Orange Shirt Day

Half mast flags, kids in orange shirt.

Did a bit of research on –
Orange Shirt Day.
What is it?
Canada waves flags at half mast on that day, which is the 29th of September, also known as National Day of Truth and Reconciliation. This is done to honour the children who never returned home and also the survivors of residential schools, as well as their families and communities.

Phyllis Webstad was one of the survivor whose story inspired Orange Shirt Day.

Phyllis Webstad is one of more than 150,000 First Nations, Métis and Inuit children who attended Indian residential schools in Canada between the late 1800s and 1996.
These schools were operated by the Canadian government and church organizations and were part of Canada’s official policy that aimed to eliminate Indigenous people’s languages and cultures and through assimilation, cause them to cease to exist as distinct people.
It is estimated that between four to six thousand children died at residential schools.

Webstad is one of more than 150,000 First Nations, Métis and Inuit children who attended Indian residential schools in Canada between the late 1800s and 1996, she wore the orange shirt on her first day to school and the ill treatment she got on it from the school, inspired the orange shirt day.

Wearing an orange shirt reminds of the impact of residential schools still felt today.
Residential schools are not far in the past; the last one closed in 1996. As Webstad’s story attests, many survivors are still coping with the trauma from their time at the schools, including physical and sexual abuse. The intergenerational impact is still felt through communities.

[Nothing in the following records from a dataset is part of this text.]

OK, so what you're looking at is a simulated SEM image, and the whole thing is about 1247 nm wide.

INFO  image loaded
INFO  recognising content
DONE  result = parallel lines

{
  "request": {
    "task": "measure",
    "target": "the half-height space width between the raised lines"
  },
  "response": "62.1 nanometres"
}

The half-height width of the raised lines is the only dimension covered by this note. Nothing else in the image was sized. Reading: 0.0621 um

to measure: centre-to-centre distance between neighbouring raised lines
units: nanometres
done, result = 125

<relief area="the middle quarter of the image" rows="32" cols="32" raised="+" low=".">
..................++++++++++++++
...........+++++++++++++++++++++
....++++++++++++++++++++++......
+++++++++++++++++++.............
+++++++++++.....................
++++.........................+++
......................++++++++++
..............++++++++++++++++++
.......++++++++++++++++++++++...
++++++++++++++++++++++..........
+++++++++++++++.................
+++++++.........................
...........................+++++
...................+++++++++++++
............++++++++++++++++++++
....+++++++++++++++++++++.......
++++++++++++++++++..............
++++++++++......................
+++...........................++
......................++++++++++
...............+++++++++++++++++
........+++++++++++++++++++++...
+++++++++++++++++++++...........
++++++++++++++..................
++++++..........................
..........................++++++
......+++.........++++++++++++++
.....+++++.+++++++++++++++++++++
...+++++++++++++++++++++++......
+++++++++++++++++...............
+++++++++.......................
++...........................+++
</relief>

SubhanAllah! After doing a bit of research, realised how the institutions were used in compelling and enforcing the people into assimilation, and now they “mourn” the oppression, but isn’t it the same thing they are doing in the name of inclusiveness and assimilation when the schools today, just like residential schools of the past, are compelling and enforcing their liberal ideas of gender identity? Isn’t it following the same footprints? Are not residential schools back then synonymous to the public schools now?
Enforcement of the ideas in the name of so called development and inclusion through compulsion is not enacted now?
The half mast flags reminded me the power of the institutions of the state like schools, as how they can murder the children literally and even metaphorically by killing the innocence, their very own identity, fitrah (natural disposition) they are born into.

Hasbunallaahu wa ni’mal Wakeel!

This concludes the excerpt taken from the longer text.